And I made a semi-fancy envelope for someone special. I'm planning to write a letter that tells them how much they mean to me and send it off. I've left the to/from portions unembellished and unfinished for now:

And that's all for this week! See you tomorrow for our next-to-last challenge for the year (can you believe it?)!

Sunday, December 12, 2010

52CP50: The List

I've been trying for two days to finish my project for this week's inspiration and haven't managed it yet (which is ridiculous, since it's not very involved - I just keep having other things come up that pull me away), and I don't want to delay this post any longer, so I'll just add it later when it's done, okay? Oh - and if you're wondering where yesterday's "Featured Artists" post was, there were no participants last week, so there was nothing to post...

This story was not written by me. I have no idea who wrote it. I received it in an email a couple of years ago and saved it to my computer, where I found it a few days ago while looking for something else:

One day a teacher asked her students to list the names of the other students in the room on two sheets of paper, leaving a space between each name. Then she told them to think of the nicest thing they could say about each of their classmates and write it down. It took the remainder of the class period to finish their assignment, and as the students left the room, each one handed in the papers.

That Saturday, the teacher wrote down the name of each student on a separate sheet of paper, and listed what everyone else had said about that individual. On Monday she gave each student his or her list. Before long, the entire class was smiling.

"Really?" she heard whispered. "I never knew that I meant anything to anyone!" and, "I didn't know others liked me so much" were most of the comments.

No one ever mentioned those papers in class again. She never knew if they discussed them after class or with their parents, but it didn't matter. The exercise had accomplished its purpose. The students were happy with themselves and one another. That group of students moved on.

Several years later, one of the students was killed in Viet Nam and his teacher attended the funeral of that special student. She had never seen a serviceman in a military coffin before. He looked so handsome, so mature.

The church was packed with his friends. One by one those who loved him took a last walk by the coffin. The teacher was the last one to bless the coffin.

As she stood there, one of the soldiers who acted as pallbearer came up to her. "Were you Mark's math teacher?" he asked. She nodded: "yes." Then he said: "Mark talked about you a lot."

After the funeral, most of Mark's former classmates went together to a luncheon. Mark's mother and father were there, obviously waiting to speak with his teacher.

"We want to show you something," his father said, taking a wallet out of his pocket. "They found this on Mark when he was killed. We thought you might recognize it."

Opening the billfold, he carefully removed two worn pieces of notebook paper that had obviously been taped, folded and refolded many times. The teacher knew without looking that the papers were the ones on which she had listed all the good things each of Mark's classmates had said about him.

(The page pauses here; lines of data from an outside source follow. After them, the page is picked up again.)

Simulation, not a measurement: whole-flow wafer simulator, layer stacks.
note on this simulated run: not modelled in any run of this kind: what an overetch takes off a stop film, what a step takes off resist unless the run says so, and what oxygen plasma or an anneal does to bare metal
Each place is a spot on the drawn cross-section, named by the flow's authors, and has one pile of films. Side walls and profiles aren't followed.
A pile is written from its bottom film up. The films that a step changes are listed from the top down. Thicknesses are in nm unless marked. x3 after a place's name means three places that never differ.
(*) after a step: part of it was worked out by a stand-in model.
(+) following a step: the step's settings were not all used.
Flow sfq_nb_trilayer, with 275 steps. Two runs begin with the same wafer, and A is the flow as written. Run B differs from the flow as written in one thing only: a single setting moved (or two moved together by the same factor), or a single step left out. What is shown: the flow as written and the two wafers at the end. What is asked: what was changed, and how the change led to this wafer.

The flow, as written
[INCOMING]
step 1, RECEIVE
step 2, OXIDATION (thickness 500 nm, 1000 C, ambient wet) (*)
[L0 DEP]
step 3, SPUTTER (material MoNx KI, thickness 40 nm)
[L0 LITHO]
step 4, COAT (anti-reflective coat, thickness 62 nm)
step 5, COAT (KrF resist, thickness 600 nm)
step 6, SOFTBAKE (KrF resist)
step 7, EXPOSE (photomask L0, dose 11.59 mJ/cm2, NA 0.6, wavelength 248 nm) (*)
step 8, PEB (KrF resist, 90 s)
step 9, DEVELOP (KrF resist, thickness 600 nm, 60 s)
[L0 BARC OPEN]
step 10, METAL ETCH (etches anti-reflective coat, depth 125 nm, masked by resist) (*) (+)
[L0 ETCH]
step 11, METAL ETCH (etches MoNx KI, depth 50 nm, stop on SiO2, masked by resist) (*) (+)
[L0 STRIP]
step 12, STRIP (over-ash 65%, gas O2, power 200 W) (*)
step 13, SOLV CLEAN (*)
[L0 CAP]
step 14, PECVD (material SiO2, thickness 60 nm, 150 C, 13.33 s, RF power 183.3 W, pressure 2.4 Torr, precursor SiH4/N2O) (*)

"Thank you so much for doing that," Mark's mother said. "As you can see, Mark treasured it."

All of Mark's former classmates started to gather around. Charlie smiled rather sheepishly and said, "I still have my list. It's in the top drawer of my desk

Chuck's wife said, "Chuck asked me to put his in our wedding album."

"I have mine too," Marilyn said. "It's in my diary."

Then Vicki, another classmate, reached into her pocketbook, took out her wallet and showed her worn and frazzled list to the group "I carry this with me at all times," Vicki said and without batting an eyelash, she continued: "I think we all saved our lists."

That's when the teacher finally sat down and cried. She cried for Mark and for all his friends who would never see him again.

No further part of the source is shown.